Thread: locking issue on simple selects?

locking issue on simple selects?

From
Tobias Brox
Date:
We have a production database server ... it's quite busy but usually
working completely fine, simple queries taking a fraction of a
millisecond to run.

Recently we've frequently encountered issues where some simple selects
(meaning, selects doing an index lookup and fetching one row) have
become stuck for several minutes.  Apparently all requests on one
exact table gets stuck, all requests not related to said table are
going through without any problems.  According to the pg_stat_activity
view, all queries getting stuck was read-queries (selects), no updates
or anything like that (some of the transactions were doing updates
and/or inserts though).

The obvious thought seems to be that this is a locking issue ... but
it doesn't seem so.  For one thing, AFAIK locking shouldn't affect
selects, only updates?  I've also looked through tons of logs without
finding any obvious locking issues.  In one of the instances, I could
find that there were some open transactions doing updates on one row
in the table and then later becoming stuck (as all other transactions)
when doing a select on another row in the said table.

My second thought was that the database is on the edge of being
overloaded and that the memory situation is also just on the edge ...
important indexes that used to be in memory now has to be accessed
from the disk.  Still, it doesn't make sense, we're not seeing any
serious impact on the CPU iowait status, and it seems improbable that
it should take minutes to load an index?

There aren't any long-lasting transactions going on when the jam
occurs.  I haven't checked much up, usually the jam seems to resolve
itself pretty instantly, but I think that at some point it took half a
minute from the first query was finished until the pg_stat_activity
view got back to normal (meaning typically 0-5 simultaneously
processed queries).

FWIW, we're running pg 8.3.11, transaction isolation level
serializable.  The machine is quad-core hyperthreaded (16 CPUs visible
to the OS), a SAN is used for storage, and different RAIDs are used
for the root partition, pg data and pg wals.

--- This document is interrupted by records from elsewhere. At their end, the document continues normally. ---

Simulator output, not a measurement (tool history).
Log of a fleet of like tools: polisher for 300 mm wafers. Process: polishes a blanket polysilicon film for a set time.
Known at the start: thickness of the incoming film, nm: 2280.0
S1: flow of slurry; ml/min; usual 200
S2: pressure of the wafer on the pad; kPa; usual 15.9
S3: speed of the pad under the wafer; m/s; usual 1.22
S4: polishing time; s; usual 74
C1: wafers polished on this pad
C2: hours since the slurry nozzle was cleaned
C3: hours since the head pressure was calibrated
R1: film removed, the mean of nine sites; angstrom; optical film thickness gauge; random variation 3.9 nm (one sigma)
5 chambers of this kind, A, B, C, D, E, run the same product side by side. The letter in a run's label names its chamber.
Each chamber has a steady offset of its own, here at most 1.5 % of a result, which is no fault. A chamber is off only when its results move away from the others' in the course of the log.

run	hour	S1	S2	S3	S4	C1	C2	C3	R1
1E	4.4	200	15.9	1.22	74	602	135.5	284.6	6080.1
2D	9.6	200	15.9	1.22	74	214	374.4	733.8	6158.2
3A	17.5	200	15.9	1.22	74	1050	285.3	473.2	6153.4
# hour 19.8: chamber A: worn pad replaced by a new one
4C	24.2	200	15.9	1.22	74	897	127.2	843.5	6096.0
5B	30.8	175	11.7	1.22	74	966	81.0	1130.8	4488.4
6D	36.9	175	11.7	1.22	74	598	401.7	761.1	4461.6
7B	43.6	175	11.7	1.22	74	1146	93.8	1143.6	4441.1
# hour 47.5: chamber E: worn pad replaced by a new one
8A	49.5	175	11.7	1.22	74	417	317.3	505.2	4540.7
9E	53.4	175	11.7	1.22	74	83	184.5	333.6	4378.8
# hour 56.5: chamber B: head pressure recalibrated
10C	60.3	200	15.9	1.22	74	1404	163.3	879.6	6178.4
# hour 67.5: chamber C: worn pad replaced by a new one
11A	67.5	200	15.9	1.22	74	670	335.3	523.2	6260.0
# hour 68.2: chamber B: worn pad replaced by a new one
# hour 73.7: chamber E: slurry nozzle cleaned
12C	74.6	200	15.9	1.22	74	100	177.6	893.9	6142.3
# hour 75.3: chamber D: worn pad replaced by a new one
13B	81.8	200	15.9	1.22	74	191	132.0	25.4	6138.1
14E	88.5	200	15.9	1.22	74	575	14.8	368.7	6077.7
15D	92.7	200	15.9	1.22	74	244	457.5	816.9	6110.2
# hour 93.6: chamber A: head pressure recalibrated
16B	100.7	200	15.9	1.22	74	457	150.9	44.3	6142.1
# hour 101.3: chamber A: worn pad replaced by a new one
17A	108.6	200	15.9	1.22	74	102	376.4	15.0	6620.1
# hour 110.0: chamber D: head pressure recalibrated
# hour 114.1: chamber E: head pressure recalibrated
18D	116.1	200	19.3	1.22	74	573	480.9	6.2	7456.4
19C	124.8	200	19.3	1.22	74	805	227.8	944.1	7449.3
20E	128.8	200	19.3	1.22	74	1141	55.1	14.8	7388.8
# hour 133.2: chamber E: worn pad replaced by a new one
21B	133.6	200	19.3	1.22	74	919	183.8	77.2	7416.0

Any ideas?  I'm aware that some configuration (i.e. checkpoint
interval etc) may cause significant delay on write-queries ... but
this is only read-queries.

Re: locking issue on simple selects?

From
Tom Lane
Date:
Tobias Brox <tobixen@gmail.com> writes:
> Recently we've frequently encountered issues where some simple selects
> (meaning, selects doing an index lookup and fetching one row) have
> become stuck for several minutes.  Apparently all requests on one
> exact table gets stuck, all requests not related to said table are
> going through without any problems.  According to the pg_stat_activity
> view, all queries getting stuck was read-queries (selects), no updates
> or anything like that (some of the transactions were doing updates
> and/or inserts though).

> The obvious thought seems to be that this is a locking issue ... but
> it doesn't seem so.  For one thing, AFAIK locking shouldn't affect
> selects, only updates?

An exclusive lock will block selects too.  Have you looked into pg_locks
for ungranted lock requests?

            regards, tom lane

Re: locking issue on simple selects?

From
Tobias Brox
Date:
On 15 September 2010 15:39, Tom Lane <tgl@sss.pgh.pa.us> wrote:
> An exclusive lock will block selects too.  Have you looked into pg_locks
> for ungranted lock requests?

Well - I thought so, we have a logging script that logs the content of
the pg_locks table, it didn't log anything interesting but it may be a
problem with the script itself.  It does an inner join on
pg_locks.relation = pg_class.oid but when I check now this join seems
to remove most of the rows in the pg_locks table.  Does it make sense
at all to join pg_class with pg_locks?  I will ask the sysadm to
change to an outer join as for now.

Re: locking issue on simple selects?

From
Tom Lane
Date:
Tobias Brox <tobixen@gmail.com> writes:
> Well - I thought so, we have a logging script that logs the content of
> the pg_locks table, it didn't log anything interesting but it may be a
> problem with the script itself.  It does an inner join on
> pg_locks.relation = pg_class.oid but when I check now this join seems
> to remove most of the rows in the pg_locks table.  Does it make sense
> at all to join pg_class with pg_locks?  I will ask the sysadm to
> change to an outer join as for now.

There are lots of locks that are not tied to a specific table, so an
inner join is definitely bad.  You could use an outer join to annotate
rows that do correspond to table locks, though.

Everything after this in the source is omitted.